In the 1960s, she famously said she would never publish another book because she had said everything she wanted to say. She lived a quiet, private life. To have her "failed" draft pushed into the spotlight when she was too frail to defend it—or even read it—left a sour taste in many people's mouths. The state of Alabama even investigated the situation for potential financial exploitation, though they eventually closed the case, citing that Lee seemed "aware" of the publication.
How to Approach the Book Today
If you haven't read it yet, don't go in expecting To Kill a Mockingbird 2. You will be disappointed.
Instead, look at it as a historical artifact. It’s a window into the mind of a young Harper Lee trying to make sense of the civil rights movement in real-time. It’s a messy, angry book about a daughter’s disillusionment.
What to do if you’re curious about Harper Lee to Set a Watchman:
- Read it as a character study, not a sequel. Treat the Atticus in this book as an alternate-universe version of the hero you know.
- Compare the prose. If you’re a fan of the craft, mark the passages that appear in both books. It’s a masterclass in how a good editor (Tay Hohoff) can help an author find the "real" story hidden inside a draft.
- Check out the documentary Harper Lee: From Mockingbird to Watchman. It provides a lot of the context regarding her life in Monroeville during the release.

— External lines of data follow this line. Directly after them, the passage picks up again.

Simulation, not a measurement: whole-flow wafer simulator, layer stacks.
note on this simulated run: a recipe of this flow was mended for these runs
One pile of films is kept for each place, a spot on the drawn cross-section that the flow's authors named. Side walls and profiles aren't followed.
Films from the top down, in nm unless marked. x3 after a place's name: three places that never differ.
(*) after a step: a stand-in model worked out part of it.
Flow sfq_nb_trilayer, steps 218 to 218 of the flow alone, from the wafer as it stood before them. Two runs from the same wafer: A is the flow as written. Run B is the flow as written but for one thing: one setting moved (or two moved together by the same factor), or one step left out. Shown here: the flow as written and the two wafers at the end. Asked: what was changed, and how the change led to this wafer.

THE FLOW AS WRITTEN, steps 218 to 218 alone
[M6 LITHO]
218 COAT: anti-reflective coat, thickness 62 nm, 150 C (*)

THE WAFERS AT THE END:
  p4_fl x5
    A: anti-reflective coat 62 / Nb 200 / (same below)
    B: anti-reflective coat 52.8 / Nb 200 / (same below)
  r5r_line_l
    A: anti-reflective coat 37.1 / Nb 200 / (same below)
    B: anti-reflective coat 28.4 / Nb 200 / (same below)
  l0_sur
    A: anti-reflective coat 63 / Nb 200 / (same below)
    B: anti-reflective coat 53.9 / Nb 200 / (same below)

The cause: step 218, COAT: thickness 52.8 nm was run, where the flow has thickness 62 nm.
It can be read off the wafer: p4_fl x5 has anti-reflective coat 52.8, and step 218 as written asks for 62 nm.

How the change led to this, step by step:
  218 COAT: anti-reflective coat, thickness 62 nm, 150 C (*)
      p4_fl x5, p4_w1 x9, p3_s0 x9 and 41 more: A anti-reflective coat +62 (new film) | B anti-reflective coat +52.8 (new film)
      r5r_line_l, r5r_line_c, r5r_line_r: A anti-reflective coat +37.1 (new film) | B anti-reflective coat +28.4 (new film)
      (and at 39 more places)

- Balance your perspective. Read Mockingbird first, wait a few months, and then dive into Watchman. Reading them back-to-back can be too jarring for the soul.
The legacy of Harper Lee is complicated. She gave us a book that defined American morality, and then, right before the end, her estate gave us a book that challenged it. Whether Watchman should have been published is a debate that will never end, but it exists now. It's part of the record. It reminds us that even our greatest heroes—and our greatest authors—are more complex than the legends we build around them.